G80 vs R600 Part X: The Blunt & The Rich Feature

Jawed · Jun 21, 2008

trinibwoy said:
Low ALU:TEX = brute force (G8X)
Low TEX:ALU = elegant (R6xx)

Is R5xx a good architecture? R520 was never a good advertisement for it. An X1950Pro is quite a bit faster than a 7900GTX in newer games. etc.

Jawed

Jawed · Jun 21, 2008

CarstenS said:
Would a test count in your books, where the pure pixel shaders have been grabbed from a real game, run through a fillrate-meter and then been normalized in relation to a given card?

Yeah, thanks, it'd be nice to have an example of a significantly ALU-limited game.

Got the shader code?

Jawed

Jawed · Jun 21, 2008

Xmas said:
How is that supposed to improve anything?
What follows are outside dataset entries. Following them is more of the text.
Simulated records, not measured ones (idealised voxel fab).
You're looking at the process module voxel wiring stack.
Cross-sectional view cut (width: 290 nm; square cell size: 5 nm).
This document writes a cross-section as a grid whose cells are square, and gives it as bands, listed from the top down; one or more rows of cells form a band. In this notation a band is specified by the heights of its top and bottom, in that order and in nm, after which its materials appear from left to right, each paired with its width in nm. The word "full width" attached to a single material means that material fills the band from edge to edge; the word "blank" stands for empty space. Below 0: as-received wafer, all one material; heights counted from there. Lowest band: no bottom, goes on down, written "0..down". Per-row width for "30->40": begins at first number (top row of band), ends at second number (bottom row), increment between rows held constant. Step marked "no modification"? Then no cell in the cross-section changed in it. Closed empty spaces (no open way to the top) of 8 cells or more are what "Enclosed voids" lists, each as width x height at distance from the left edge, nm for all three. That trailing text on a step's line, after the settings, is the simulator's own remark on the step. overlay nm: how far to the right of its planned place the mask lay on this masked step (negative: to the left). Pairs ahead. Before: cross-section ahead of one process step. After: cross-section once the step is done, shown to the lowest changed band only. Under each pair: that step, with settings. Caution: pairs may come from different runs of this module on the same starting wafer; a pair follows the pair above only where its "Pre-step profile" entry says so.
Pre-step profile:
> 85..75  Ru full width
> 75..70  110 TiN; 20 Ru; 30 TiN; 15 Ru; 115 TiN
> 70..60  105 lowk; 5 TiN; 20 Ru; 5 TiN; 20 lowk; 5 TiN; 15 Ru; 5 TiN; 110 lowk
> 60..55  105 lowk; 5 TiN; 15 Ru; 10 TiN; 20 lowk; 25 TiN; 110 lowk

It depends on the amount of hardware that would need to be dedicated to decompression - decompression might just be a macro, a bit like fog is right now, I guess.

Jawed

Mintmaster · Jun 21, 2008

Jawed said:
You can't Load() from the current render target until the Colour+Z compression has been decoded by the RBEs. Only the RBEs have access to the tile tag tables in order to make sense of the data in memory.

So we know for sure that an MSAA rendertarget can be compressed? I seem to remember someone saying that render-to-texture is uncompressed, but I could be mistaken and/or thinking of a console.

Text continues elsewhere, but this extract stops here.